On the Computational Complexity of Type Two Functionals

Elena Pezzoli

Stanford University

Abstract:

A complexity theory for finite type functionals is called for in many areas of Computer Science and Mathematics; for example for dealing with complexity issues in programming languages that allow passing functions as parameters or to define and study the complexity of real functions or to give a version of Gödel's Dialectica interpretation to constructive theories.

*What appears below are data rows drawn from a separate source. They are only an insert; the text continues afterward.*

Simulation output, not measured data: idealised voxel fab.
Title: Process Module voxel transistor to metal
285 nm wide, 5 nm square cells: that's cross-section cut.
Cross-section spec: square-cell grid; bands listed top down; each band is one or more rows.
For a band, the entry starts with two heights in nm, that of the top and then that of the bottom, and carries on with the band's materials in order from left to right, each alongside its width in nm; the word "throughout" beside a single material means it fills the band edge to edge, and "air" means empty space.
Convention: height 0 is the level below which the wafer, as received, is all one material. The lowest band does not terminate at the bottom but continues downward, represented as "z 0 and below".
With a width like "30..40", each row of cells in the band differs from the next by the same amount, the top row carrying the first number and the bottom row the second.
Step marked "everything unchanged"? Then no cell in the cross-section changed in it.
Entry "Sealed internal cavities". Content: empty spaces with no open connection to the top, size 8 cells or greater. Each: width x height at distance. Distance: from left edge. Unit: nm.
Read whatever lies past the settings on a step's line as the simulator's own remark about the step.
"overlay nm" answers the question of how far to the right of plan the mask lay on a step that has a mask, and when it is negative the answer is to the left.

Cook was the first one to study the notion of feasible computable functional. He and Kapron have defined and studied a class of functionals called BFF; it is generally agreed that every functional in BFF is intuitively feasible, but it is open to decide whether BFF provides the right formalization for the intuitive notion of feasible computable functional. Cook has also stated some necessary, but probably not sufficient as some work by Seth suggests, conditions that a class C of functionals must satisfy in order to be the intuitively correct class of feasible functionals. We show that there is a unique maximal class CM of type two functionals satisfying Cook's conditions, and we give an Oracle Turing Machine characterization of it. Even if CM does not seem to provide the right notion of polynomial time computable functional our result and characterization of CM is of interest; we conjecture there is a maximal class M satisfying Cook's conditions and an additional condition on the preservation of complexity classes of functions suggested by Seth, and that M=BFF. We hope the methods used in the paper may prove useful in settling this conjecture.

In addition we also consider the question of type two feasibility on some restricted domains: in feasible mathematics only polynomial time computable functions are considered; we show that even on such a restricted domain CM is different from BFF and we don't see any reason to reject functionals in CM - BFF as not intuitively feasible in this setting. On the other hand we show that if the only input functions allowed are real numbers as defined by Ker-I-Ko and Friedman then CM = BFF ="Polynomial time computable real function" as defined by by Ker-I-Ko and Friedman, so at least in the case of real analysis it seems that a good definition of polynomial time computable functional has been reached.